“Patent Marking” refers to the notices “Pat. 7,000,000,” “Pat. Pending,” and the like that appear on products to notify the public and competitors that products are patented. Failure to comply with the patent marking and notice requirements of US law can be a costly oversight for patent owners.
Using “Patent Pending”:
The purpose of the “patent pending” marking is to warn copyists that a patent covering the product may issue. But the patent statute does not provide any advantage to using “Patent Pending” or penalty for not using “Patent Pending.” Using “Patent Pending” does not entitle one to damages prior to issuance of a patent; nor does it provide any basis for objecting to copying.
Complying with the notice requirement of US law:
Under 35 U.S.C. § 287, a patent owner can collect damages for an infringing product only if adequate notice is given of the patent(s) at issue. The patent act provides two ways of providing notice: actual and constructive. Actual notice occurs when the alleged infringer is directly informed that its product infringes the patent. Constructive notice is achieved by affixing a product with, for example, the word “patent” or abbreviation “pat.” along with the patent number.
The AIA permits a patentee to put the public on constructive notice via “virtual marking.” This “virtual marking” is satisfied by the word “patent” or abbreviation “pat.” on the product followed by an internet address at which the patented article is associated to one or more patent numbers. Virtual marking provides many benefits over traditional patent marking. The most significant advantage is that the patent owner can avoid the expense and effort required to update and maintain patent information on its products. Rather than retooling its manufacturing process or changing product packaging every time a patent issues or expires, the patent owner can simply update its “virtual marking” website.
Mark the product itself, rather than the packaging:
The best practice is to mark the product itself with either the patent number or the “virtual marking” internet address. But the law provides for alternatives if marking the product itself “cannot be done.” Patent owners might satisfy the marking statute by marking the packaging if, for example, the size of the product itself renders marking unfeasible, or if the cost to mark is disproportionate to the cost of the product itself. But patent owners should be cautious not to decide to mark the packaging rather than the product itself just because it may be more convenient. The language of the statute is strict, stating that marking the packaging is acceptable only if marking the product “cannot be done.”
Who must comply with the marking requirement?
A patent owner who makes and/or sells a product covered by a patent must mark that product with all applicable patent numbers. A patent owner must also take “reasonable steps” to ensure that any and all licensees of the patent are marking their covered products.

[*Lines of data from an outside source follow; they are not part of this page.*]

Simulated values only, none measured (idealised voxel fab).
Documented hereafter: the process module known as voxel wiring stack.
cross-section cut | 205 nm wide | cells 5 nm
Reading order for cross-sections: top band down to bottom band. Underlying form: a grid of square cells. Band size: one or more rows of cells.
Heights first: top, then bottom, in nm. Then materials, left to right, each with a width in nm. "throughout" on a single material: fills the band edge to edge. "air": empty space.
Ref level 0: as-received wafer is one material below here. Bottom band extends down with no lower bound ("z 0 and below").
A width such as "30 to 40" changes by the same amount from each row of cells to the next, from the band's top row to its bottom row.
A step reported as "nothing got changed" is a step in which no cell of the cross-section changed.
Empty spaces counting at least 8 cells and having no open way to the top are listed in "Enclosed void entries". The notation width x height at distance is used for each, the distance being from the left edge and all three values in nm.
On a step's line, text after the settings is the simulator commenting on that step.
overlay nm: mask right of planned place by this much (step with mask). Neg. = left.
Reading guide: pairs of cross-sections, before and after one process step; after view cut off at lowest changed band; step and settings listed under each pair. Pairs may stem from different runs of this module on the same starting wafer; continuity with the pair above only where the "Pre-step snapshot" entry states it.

There is no marking requirement for patents that contain only method claims as there is no physical product that can be marked. But if a patent owner wants to give notice of method patent claims, products may be marked with “Made under US Pat. 7,000,000” or “For Use under US Pat. 7,000,000.” If the patent contains only product claims or has both method and product claims, the product should be marked. Marking is also required for design patents to obtain the full scope of remedies available for infringement.
Where there is a “tangible item” embodying the software, it must be marked to comply with the marking statute. Simply providing notice at the start-up screen is likely insufficient. Stated simply, if there is a way the product can be marked, it should be marked. If there is a website that embodies the software, or that provides access to a program or downloadable software covered by the patent, the website should be marked. However, if the patent contains only method claims, there is no need to mark.